The cloud is just someone else’s pager

Internet

This is one of the better retorts to “the cloud is just someone else’s computer” I’ve seen. I saw a few different posts mention it.

The web didn’t shut down recently because one of Amazon’s US East data centres went offline. It shut down because architects didn’t build redundancy into their stacks. Putting your eggs in one basket, regardless of what that basket is made from, is a bad idea.

I don’t talk often about my work here, but I have meetings with clients running their own colo stacks that go down more often than these well-publicised outages, and those using cloud providers that survive them without customer-facing downtime. Then you have people like Jason Tubnor who run FreeBSD bhyve stacks on their own tin without any problems for years, and McDonalds that hosted all their kiosk images on S3 without redundancy.

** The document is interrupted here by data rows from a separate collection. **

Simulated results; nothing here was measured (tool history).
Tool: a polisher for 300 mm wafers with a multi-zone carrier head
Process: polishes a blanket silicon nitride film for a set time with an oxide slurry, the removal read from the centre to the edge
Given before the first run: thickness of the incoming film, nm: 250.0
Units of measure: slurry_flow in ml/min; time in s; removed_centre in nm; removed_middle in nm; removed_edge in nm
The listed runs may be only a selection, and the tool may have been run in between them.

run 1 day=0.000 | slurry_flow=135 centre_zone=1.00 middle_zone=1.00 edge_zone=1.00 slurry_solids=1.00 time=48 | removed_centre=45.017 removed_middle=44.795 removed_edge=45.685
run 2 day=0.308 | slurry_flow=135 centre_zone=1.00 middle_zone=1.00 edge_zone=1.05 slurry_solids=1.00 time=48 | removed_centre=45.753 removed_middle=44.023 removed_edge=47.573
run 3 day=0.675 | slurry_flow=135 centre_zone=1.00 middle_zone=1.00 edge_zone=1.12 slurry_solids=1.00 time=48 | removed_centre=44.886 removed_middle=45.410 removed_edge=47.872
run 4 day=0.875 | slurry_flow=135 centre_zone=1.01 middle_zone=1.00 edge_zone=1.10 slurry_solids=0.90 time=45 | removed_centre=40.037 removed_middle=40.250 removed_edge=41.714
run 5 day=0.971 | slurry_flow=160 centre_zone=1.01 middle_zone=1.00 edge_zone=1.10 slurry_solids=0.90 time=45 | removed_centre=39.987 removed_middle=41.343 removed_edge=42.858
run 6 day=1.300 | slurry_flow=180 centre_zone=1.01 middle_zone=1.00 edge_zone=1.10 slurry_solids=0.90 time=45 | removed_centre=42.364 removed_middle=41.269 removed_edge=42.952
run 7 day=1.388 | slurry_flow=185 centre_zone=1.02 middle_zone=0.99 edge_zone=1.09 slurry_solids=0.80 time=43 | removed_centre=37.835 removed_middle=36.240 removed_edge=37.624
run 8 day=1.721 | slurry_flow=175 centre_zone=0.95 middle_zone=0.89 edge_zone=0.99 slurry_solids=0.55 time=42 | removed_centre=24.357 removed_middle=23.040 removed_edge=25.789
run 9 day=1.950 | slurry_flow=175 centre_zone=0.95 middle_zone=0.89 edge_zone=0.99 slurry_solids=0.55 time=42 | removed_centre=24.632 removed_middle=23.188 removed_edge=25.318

Maturity comes from realising that everything breaks, everything goes down, and everything can’t be relied upon. How you deal with it, as Keanu would say, is up to you. How does your stack handle a subset of it disappearing? Does it have any form of failover? What technical and human contingencies have you got in place when it does need to run in a degraded state? Because it will, someday, for reasons that may be entirely outside your control. It’s turtles all the way down.

I do agree though that centralisation of so much Internet infrastructure in the hands of a couple of providers is a bad thing. If only there were alternatives to them!